Erling Haaland equalled a Champions League record with a five-goal haul to ease Manchester City into the quarter-finals at RB Leipzig's expense with a 7-0 win on Tuesday. Haaland also set a new club record for goals in a season of 39 in the process as Pep Guardiola's men reached the last eight for the sixth consecutive season with an 8-1 aggregate victory. "My super strength is scoring goals," said Haaland. "A lot of it is being quick in the mind and trying to put it where the goalkeeper is not." Abu Dhabi-owned City are yet to go all the way in the Champions League, but they have never had a striker of Haaland's quality to make the difference in the latter stages before.
At just 22 he now has 33 goals in 25 appearances in Europe's premier club competition.
"Firstly, I'm proud to play in this competition, I love it," added Haaland. "Five goals! To win 7-0 is amazing."
The snowy weather was more akin to Haaland's homeland, but City did not freeze under the pressure and kept their Champions League dreams alive.
The tie was delicately balanced after a 1-1 draw in eastern Germany three weeks ago, but a Leipzig side depleted by injury never looked like a match for their star-studded opponents.
"That was an incredible performance," said Leipzig coach Marco Rose.
"They didn't allow us to control the game at all, at no stage of the game. The bottom line is disappointing for us but they really deserved it."
Guardiola had kept Kevin De Bruyne in reserve for City's 1-0 win at Crystal Palace in the Premier League at the weekend and on his return to the starting line-up, the Belgian was back to his best.
Ilkay Gundogan should have opened the scoring after just three minutes from De Bruyne's inviting cross.
There was some fortune surrounding City's opener as VAR spotted a handball against Benjamin Henrichs that led to a penalty that neither the City players nor the crowd even noticed.
- Denied record chance -
Haaland fired low to Janis Blaswich's left to maintain his perfect record from the spot for City with his sixth penalty of the season.
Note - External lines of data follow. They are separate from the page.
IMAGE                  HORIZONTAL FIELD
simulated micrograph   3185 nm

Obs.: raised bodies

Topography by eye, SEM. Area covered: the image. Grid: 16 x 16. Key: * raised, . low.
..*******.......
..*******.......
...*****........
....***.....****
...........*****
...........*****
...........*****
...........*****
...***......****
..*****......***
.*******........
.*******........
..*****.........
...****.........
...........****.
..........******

Two minutes later it was 2-0 as Haaland teed up De Bruyne, who smashed a shot against the bar, and then showed his speed and strength to power home a header from the rebound.
Haaland had three before half-time as Ruben Dias rose highest to head Jack Grealish's corner onto the post and Amadou Haidara's attempted clearance ricocheted off City's number nine into the net.
Gundogan's classy finish into the far corner four minutes into the second half rubbed more salt into Leipzig's wounds before Haaland started rewriting the record books.
Firstly, he hammered home at the second attempt after Blaswich parried his initial header to match Tommy Johnson's record of 38 goals for City in the 1928-29 season.
Haaland set a new mark with still three months of the campaign to go when he snaffled up another rebound after Blaswich saved from Manuel Akanji.
In the process, he moved level with Lionel Messi and Luiz Adriano's record of scoring five goals in a Champions League game.
But Guardiola denied his star striker the chance of another record as he replaced him with Julian Alvarez with 25 minutes remaining.
"If he achieves all these milestones at 22 his life would be boring," joked Guardiola on making the change.
Instead, it was left to De Bruyne to have the final say as he curled a superb strike into the top corner in stoppage time.